Jacob Rees-Mogg Refuses To Rule Out Running To Be Tory Leader

Backbencher criticises 'cautious' election campaign and takes swipe at George Osborne.
Dan Kitwood via Getty Images

Jacob Rees-Mogg has refused to rule out one day running to become leader of the Conservative Party.

Speaking to Tory activists in Westminster on Tuesday evening, the backbench MP also sharply, if politely, criticised Theresa May’s election manifesto for not being “proud enough of being Conservative”.

Earlier today, a Conservative Home survey of the party grassroots revealed Rees-Mogg was the firm favourite to succeed May as Tory leader.

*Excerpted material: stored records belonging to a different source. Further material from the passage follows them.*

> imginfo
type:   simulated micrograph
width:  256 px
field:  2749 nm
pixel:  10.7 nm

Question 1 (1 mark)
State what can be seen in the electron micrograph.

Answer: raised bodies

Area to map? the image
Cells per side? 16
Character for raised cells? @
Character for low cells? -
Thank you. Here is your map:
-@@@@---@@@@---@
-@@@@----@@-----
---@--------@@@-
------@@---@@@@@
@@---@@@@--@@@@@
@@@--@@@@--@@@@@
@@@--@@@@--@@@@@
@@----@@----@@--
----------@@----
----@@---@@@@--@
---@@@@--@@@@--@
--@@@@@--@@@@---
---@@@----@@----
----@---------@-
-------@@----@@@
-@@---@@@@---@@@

Asked if he would “categorically rule out” ever putting himself forward for the job, Rees-Mogg quoted from Jim Hacker, the central character in Yes Minister who wanted to, and eventually became, prime minister.

“I remember Jim Hacker’s answer from Yes Minister,” Rees-Mogg said. ‘I have no ambitions in that direction but if my friends and colleagues advise me that in some humble capacity I could serve my country’, that of course that meant ‘yes’.”

But while he did not rule out running to be party leader, he said it was unlikely to happen.

“Let me be absolutely clear. I am not a candidate, there is not a vacancy. I fully support Theresa May and want her to continue,” he said

“The answer to your questions is it’s simply not something that is going to happen.”

Rees-Mogg added that he doubted the party would ever feel “so desperate” to catapult a backbench MP such as him right into the leadership.

His election as Tory party leader is seen as unlikely as Jeremy Corbyn’s ascent to the Labour Party leadership, straight from the backbenches, was in 2015.

Speaking at the event organised by Conservative Voice, Rees-Mogg said party activists should not be shut out of choosing the next leader.

“We can not believe in democracy in our relations with Europe, in the country at large, if we think the leader of the party should be decided by a cabal in Westminster,” he said.

Speaking about the Tory general election campaign that resulted in the party losing its Commons majority, Rees-Mogg said the manifesto was “too cautious”.

“I think our manifesto was not proud enough of being Conservative. I think it was too focused grouped,” he said.

And he slammed the party structure since 1997. “Momentum has shown you can get a large membership organisation off the ground, but what we have done is suck the lifeblood out of the voluntary party,” he said.

“The tragedy of this was the Conservative Party, that believes in a bottom up structure, it’s modern structure is a top down 1940s state planning outfit.”

Rees-Mogg also defended Iain Duncan Smith, the former work and pensions secretary who instituted an overhaul of the benefits system when the coaltiion came to power in 2010.

“I am so proud of what Iain Duncan Smith has done,” he said, before adding a dig at George Osborne. “Not least becayse he was booted out and didn’t go off and edit a local free sheet.”